UVM Enters Research Partnership with Threat Stack, Leading Cloud-based Cybersecurity Firm

To most people, last summer’s breach of Capital One, which exposed the financial records of nearly 106 million of the San Francisco-based bank’s customers, was more of the same: the latest in a numbing string of hacks that seem to threaten personal security more every year.

But in an important way, it was different – and more alarming – than past hacks, like the Equifax breach of 2017.

Capital One stores its customer data not on computers it owns that are housed on its premises but, in a trend that has leapfrogged traditional cybersecurity defenses, in “the cloud,” immense clusters of offsite servers managed by third parties.

“There’s been a lot of progress in defending internal computer systems against external attack, the way you’d secure a castle,” said Chris Skalka, chair of UVM’s Computer Science department and director of the university’s Center for Computer Security and Privacy. “But cloud security is very different and presents entirely new challenges.”
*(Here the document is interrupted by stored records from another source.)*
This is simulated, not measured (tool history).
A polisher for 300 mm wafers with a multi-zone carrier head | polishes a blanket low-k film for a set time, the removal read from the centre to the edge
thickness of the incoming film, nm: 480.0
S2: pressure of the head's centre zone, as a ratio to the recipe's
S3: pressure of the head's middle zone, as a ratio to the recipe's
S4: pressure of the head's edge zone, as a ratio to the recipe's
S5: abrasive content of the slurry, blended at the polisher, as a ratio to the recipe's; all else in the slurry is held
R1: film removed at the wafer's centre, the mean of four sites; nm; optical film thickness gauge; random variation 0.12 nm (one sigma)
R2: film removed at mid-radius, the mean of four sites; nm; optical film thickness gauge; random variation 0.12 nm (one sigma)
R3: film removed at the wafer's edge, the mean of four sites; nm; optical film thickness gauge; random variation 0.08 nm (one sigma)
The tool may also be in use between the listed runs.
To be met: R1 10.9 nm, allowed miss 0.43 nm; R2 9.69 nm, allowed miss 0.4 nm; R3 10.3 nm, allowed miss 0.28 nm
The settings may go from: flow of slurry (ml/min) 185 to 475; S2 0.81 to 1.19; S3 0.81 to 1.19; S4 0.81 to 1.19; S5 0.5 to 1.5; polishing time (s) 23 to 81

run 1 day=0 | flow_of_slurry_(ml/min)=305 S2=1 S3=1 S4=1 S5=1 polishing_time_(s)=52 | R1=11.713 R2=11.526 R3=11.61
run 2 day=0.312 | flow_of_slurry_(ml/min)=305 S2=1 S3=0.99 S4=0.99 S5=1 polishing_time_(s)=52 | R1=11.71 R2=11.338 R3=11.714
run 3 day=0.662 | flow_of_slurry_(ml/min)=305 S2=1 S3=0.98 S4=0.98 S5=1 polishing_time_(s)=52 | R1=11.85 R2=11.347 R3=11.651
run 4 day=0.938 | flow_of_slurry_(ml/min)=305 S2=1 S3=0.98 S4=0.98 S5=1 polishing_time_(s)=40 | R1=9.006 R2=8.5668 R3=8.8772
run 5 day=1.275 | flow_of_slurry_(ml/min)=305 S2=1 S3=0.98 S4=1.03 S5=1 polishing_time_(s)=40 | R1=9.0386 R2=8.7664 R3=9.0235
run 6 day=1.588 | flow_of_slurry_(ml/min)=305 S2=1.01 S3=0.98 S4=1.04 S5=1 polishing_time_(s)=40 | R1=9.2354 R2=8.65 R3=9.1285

At the frontlines of this new cybersecurity war is a company founded and led by UVM alum Brian Ahern called Threat Stack, which Forbes magazine profiled as an emerging leader in cloud based security that is “eating the lunch” of legacy firms like IBM. Last year the company saw its revenues grow 100 percent and now has 150 employees in its Boston headquarters.       

“We are in the midst of a massive migration to the cloud,” said Ahern, who graduated from UVM in 1990 with a degree in electrical engineering. “Most of the companies in the process of migrating are having difficulty understanding where their data –  particularly sensitive information – is located, which is a significant risk both for organizations and their customers. Threat Stack was developed specifically to solve the unique security challenges of the cloud, so we’ve been able to drive the pace of innovation in the cloud security space.”

AI-Enhanced

This fall Threat Stack and UVM began a relationship with the potential to offer significant benefits to both the company and the university.

Skalka, fellow Computer Science faculty member Joe Near and postdoctoral student John Ring have begun a project designed to enhance Threat Stack’s threat assessment process with artificial intelligence that could make cloud-based cybersecurity more efficient and accurate and lengthen the company’s lead in the marketplace. Threat Stack has provided $100,000 to support the research project, which will subsidize a fellowship for Ring.

This fall Ring was embedded at the firm for two weeks to learn its technology first-hand. He and his UVM colleagues are now conducting research to determine if they can use machine learning to prioritize the anomalies Threat Stack’s software identifies as potential threats, some of which are false positives, so human oversight can better concentrate on those that deserve attention. If the project is successful, UVM’s work may allow the company to more reliably identify false negatives, as well.  

The work is a good match for UVM’s expertise, Skalka said. 

“We have a track record in cybersecurity and in using machine-learning to preserve privacy in large, cloud-based data sets,” he said.

In the classroom

Partnering with the company offers the university another advantage: a chance to bring leading edge cloud-based cybersecurity expertise to UVM computer science classrooms.

Like the cybersecurity industry itself, computer science departments at most universities have been slow to adapt their cybersecurity curriculum to the growing ubiquity of the cloud.

With Ahern’s and Threat Stack’s help, that could change. Skalka has already invited Threat Stack’s chief security officer, Sam Bisbee, to present a lecture in an advanced Computer Science class next spring.  

“We’re optimistic that the academic partnership can evolve and grow,” he said.Ahern sees clear benefits for UVM. “Today’s workforce has a lot of cloud experts and a lot of security experts but very few cloud security experts,” he said. “Incorporating cloud security in UVM’s computer science curriculum is great for students and something businesses will be looking for as cloud usage continues to grow.” 

Skin in the Game

The UVM/Threat Stack partnership is the latest pairing in a program called the UVM Business Fellowship Program developed by the university’s Office of the Vice President for Research, which contributed $40,000 to the partnership.

“The goal of the program is to build relationships between businesses and the university,” said Richard Galbraith, UVM’s vice president for research. “In this case, it’s the ideal situation. Both the company and UVM have invested in the relationship. We both have skin in the game; that kind of commensal arrangement is good for everyone and increases the chance of success.”

“Collaboration between business and higher education is a critical piece of moving technology and business forward,” Ahern said. “By collaborating with leading universities like UVM, companies like Threat Stack can accomplish two goals simultaneously: continue driving the pace of innovation and preparing students for the reality of a cloud-first job market.”